HMS Glasgow (1861)

A 1903 painting of HMS Glasgow
History
United Kingdom
Name: HMS Glasgow
Builder: Portsmouth Dockyard
Laid down: 12 September 1859
Launched: 28 March 1861
Completed: 1870
Decommissioned: 20 July 1875
Fate: Sold for breaking up December 1884
General characteristics
Class & type: Immortalité-class frigate
Displacement: 4,020 long tons (4,080 t)
Tons burthen: 3027
Length: 250 ft (76.2 m)
Beam: 52 ft 1 in (15.9 m)
Draught: 22 ft 5 in (6.8 m)
Installed power: 2,020 ihp (1,510 kW)
Propulsion: 1 shaft, 1 Steam engine
Speed: 11 knots (20 km/h; 13 mph)
Complement: 550-600
Armament:
  • Thirty 8-inch (203 mm) muzzle-loading smoothbore guns
  • Twenty 32-pounder muzzle-loading smoothbore guns
  • One 68-pounder muzzle-loading smoothbore gun
For other ships of the same name, see HMS Glasgow.

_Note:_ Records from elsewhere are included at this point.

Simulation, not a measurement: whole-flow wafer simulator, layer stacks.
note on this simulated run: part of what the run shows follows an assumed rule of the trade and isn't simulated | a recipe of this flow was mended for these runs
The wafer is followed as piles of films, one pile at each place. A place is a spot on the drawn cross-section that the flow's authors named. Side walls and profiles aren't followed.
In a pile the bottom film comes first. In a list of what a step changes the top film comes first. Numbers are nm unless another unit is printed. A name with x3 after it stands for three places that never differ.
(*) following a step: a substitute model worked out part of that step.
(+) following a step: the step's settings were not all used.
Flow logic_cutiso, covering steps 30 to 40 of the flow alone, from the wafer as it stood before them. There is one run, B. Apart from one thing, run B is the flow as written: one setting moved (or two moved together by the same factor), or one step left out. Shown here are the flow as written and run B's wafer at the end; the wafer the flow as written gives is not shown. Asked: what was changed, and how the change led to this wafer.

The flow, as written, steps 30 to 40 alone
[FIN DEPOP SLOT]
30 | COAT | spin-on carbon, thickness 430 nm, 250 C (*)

HMS Glasgow was a wooden screw frigate, the fifth ship of the name to serve in the Royal Navy.

Glasgow was launched at Portsmouth Dockyard on 28 March 1861.[1] Despite ironclad ships being introduced in 1858 and effectively rendering wooden hulls obsolete the Glasgow was built of wood to use up some of the extensive stocks of ship building timber then stored in Britain.[2] Indeed the Glasgow would be one of the last Royal Navy Vessels to be made entirely from wood.[3] Her one and only foreign deployment was as flagship to the East Indies from 1871-5.[2] From 24 May 1871 until her decommissioning she was commanded by Captain Theodore Morton Jones.[1] During this time she was the flagship of Rear-Admiral James Cockburn and then of Arthur Cumming, following Cockburn's death.[1] Glasgow was paid off on 20 July 1875 and sold for breaking up in December 1884.[1] The Glasgow was used by Sultan Bargash of Zanzibar as the model for his royal yacht HHS Glasgow, Bargash having been impressed by the ship when it visited Zanzibar in 1873.[4]